In Griffin v. The Haunted Hotel, Inc. (filed 10/23/15; certified for publication 11/20/15), the California Court of Appeal, Fourth Appellate District, affirmed summary judgment in favor of the defendant haunted attraction operator holding that the risk of a patron being frightened, then running away and falling is inherent in the fundamental nature of a haunted house attraction. The Court further determined there was no evidence the operator acted recklessly or unreasonably increased such risks beyond those inherent in the attraction.
In October 2011, Plaintiff attended The Haunted Trail attraction, which featured actors in costumes jumping out holding prop weapons to scare patrons walking along a trail through Balboa Park. The Haunted Trail also employed a scare tactic known as the “Carrie” effect, in which the patrons walk through a fake exit and suddenly a chainsaw wielding actor appears and charges at the patrons for one final jolting scare.
It was during this final scene of The Haunted Trail’s “Carrie” effect that Griffin became frightened by an actor brandishing a chainsaw causing him to suddenly run away in fear. As he was fleeing, Griffin fell and injured his wrist.
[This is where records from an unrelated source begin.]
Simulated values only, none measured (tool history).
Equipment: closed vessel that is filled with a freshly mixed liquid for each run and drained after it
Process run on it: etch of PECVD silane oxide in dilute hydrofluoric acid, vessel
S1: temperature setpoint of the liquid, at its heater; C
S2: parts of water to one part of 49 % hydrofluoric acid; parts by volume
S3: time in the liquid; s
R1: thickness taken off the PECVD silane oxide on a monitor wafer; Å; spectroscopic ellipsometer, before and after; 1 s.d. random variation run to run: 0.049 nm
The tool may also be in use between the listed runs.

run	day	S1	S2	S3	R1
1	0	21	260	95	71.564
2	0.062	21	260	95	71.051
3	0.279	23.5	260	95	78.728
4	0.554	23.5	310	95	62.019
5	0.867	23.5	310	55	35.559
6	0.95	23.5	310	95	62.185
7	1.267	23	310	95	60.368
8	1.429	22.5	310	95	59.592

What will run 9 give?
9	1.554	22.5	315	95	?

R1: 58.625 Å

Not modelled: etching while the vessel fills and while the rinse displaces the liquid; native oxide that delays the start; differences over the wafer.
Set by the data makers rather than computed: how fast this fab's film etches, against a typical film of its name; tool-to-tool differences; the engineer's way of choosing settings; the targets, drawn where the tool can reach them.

Plaintiff sued the operator of The Haunted Trail for negligence, negligent hiring, training, supervision and retention, as well as assault. The defendant operator successfully moved for summary judgment on the grounds that primary assumption of risk barred Plaintiff’s claims.
On review, the Court of Appeal reiterated the basic principles of the assumption of risk doctrine, stating an operator of a business that provides recreational activity posing inherent risks of injury has no duty to eliminate those inherent risks. The Court noted, however, that the doctrine does not provide absolute immunity – an operator still owes its patrons a duty not to unreasonably increase the risk of injury beyond those inherent in the activity.
With respect to The Haunted Trail attraction, the Court reasoned that the purpose of the amusement was to scare people and the risk that someone would become scared and run away could not be eliminated without altering the fundamental character of the activity. The Court clarified that because primary assumption of risk focuses on the legal question of duty, the participant’s subjective state of mind is irrelevant to whether the doctrine applies.
Additionally, the Court of Appeal determined that even though the evidence showed the defendant operator had acknowledged a risk of harm to patrons by posting warning signs against running throughout the attraction, this did not establish that the defendant increased the risk of harm beyond those inherent in a haunted house experience. Moreover, Plaintiff did not present any evidence that such a risk of fleeing could be mitigated without altering the nature of The Haunted Trail.
This case is significant because it extends the primary assumption of risk doctrine, previously applied almost exclusively to sports and recreational activities, to amusement attractions. This case also reiterates the importance of a business owner or operator taking precautions to avoid increasing the inherent risk of harm to its patrons.